Liquid process for manufacture of motor fuel


You have to read very closely to discern the facts, but:

All of the by-product Carbon Dioxide generated by the Coal conversion process herein described is recycled back into the synthesis gas generator, to be reacted with more hot Coal and Steam, and with other products of the process, to be thereby converted, in such combined reactions with Coal and Steam, into additional Hydrogen and Carbon Monoxide - the components of hydrocarbon synthesis gas from which liquid hydrocarbons are catalytically condensed.

Further, close examination of the schematics reveals some important facts about those combined reactions:

Carbon Dioxide is being reacted with both Steam and Methane, which is also generated by, and collected from within, the process. And, the reaction between CO2, H2O and CH4 is, apparently, being catalyzed and facilitated and increased by the participation in that reaction of hot Coal.

It is, it seems, another early version of the tri-reforming process described most recently by scientists, as we've documented, at Penn State University; and, it mirrors other, similar Carbon Dioxide reforming technologies we have already documented for you as having been developed by some major oil companies near, and immediately after, the end of WWII.

The difference herein is that Coal is participating in the reaction, and the Coal is, through the joint reactions with Steam, Carbon Dioxide and Methane, also being converted into additional hydrocarbon synthesis gas.

All of which has some, we think important, implications; which we attempt to clarify following excerpts from:


"United States Patent 2,264,427 - Process for the Manufacture of Motor Fuel


Date: December 2, 1941


Inventor: Willard Asbury, London


Assignee: Standard Catalytic Company, NJ


Abstract: The present invention relates to the art of producing valuable hydrocarbon fuels from less valuable carbonaceous materials, and more specifically to the improved method for synthetically producing fuels for internal combustion engines.

One object of the present process is to produce a high grade motor fuel or gasoline from waste carbonaceous materials.

(As seen in the schematics) waste hydrocarbon gas is supplied. This may be a ... coal gas (which) is caused to react with steam.

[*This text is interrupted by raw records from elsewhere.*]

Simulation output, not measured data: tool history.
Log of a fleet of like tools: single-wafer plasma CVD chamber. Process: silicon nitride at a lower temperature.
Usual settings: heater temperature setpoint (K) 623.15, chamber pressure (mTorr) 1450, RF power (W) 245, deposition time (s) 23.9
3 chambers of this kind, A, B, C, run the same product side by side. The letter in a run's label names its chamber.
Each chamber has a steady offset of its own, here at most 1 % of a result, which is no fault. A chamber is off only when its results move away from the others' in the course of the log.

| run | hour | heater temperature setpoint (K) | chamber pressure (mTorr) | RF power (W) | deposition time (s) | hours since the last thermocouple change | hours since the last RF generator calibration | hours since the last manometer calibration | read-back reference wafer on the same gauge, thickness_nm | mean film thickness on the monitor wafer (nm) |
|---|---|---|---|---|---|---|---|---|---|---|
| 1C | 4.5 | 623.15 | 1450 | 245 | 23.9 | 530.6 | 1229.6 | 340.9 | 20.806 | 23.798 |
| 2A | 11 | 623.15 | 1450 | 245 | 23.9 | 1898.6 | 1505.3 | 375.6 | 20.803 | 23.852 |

The conversion process results in the decomposition of the hydrocarbon and produces a mixture of hydrogen, carbon monoxide and carbon dioxide (the relative amount of which may be) decreased by raising the temperature and reducing the amount of excess steam.

Carbon dioxide (from various sources) may be advantageously (made to) enter the converter along with the hydrocarbon gas and steam. The object of this (being) to produce a more favorable ratio of carbon monoxide to hydrogen ... .

(And,) coal ... may be converted with ... a mixture of steam and carbon dioxide to produce the desired (hydrocarbon gas) mixture of carbon monoxide and hydrogen ... .

Claims: An improved process for manufacturing motor fuel comprising the step of directly reacting carbon monoxide and hydrogen ... "



And, we summarize: Such "carbon monoxide and hydrogen", which can be so utilized in the invention's "improved process for manufacturing motor fuel", is generated, in the invention's "conversion process", by reactions between "coal" and a "mixture of steam and carbon dioxide".

As we read it, and we believe our interpretation to be accurate, the introduction of extraneous Carbon Dioxide, from outside the system, into the synthesis gas generator not only provides for the production of additional Hydrogen and Carbon Monoxide, but also serves to inhibit the generation of additional Carbon Dioxide from reactions between the Coal and the Steam.

Further, in reference to our introductory comments relating to Penn State University's "tri-reforming" technology: Based on the schematics and on the full Disclosure, it is clear that Methane can, as well, be added to the mix of Carbon Dioxide and Steam that is reacted initially with Coal to form such a "desired ... mixture of carbon monoxide and hydrogen".

Although the inventor notes that some Methane is also generated within the process itself, and can be recovered and turned to such use, we remind you, that, as the British inventor would have been aware, Europe's Nobel Committee awarded it's 1912 Prize in Chemistry to France's Paul Sabatier, for demonstrating that Carbon Dioxide could be converted into Methane.

In any case, we have herein a formal document, issued by our own United States Government while the Japanese fleet was steaming into position in the Pacific Ocean, clearly stating, and affirming, that "coal" and a "mixture of steam and carbon dioxide" can all be reacted together and made to form a "desired mixture of carbon monoxide and hydrogen"; a combination of gasses which can then be used in an "improved process for manufacturing motor fuel".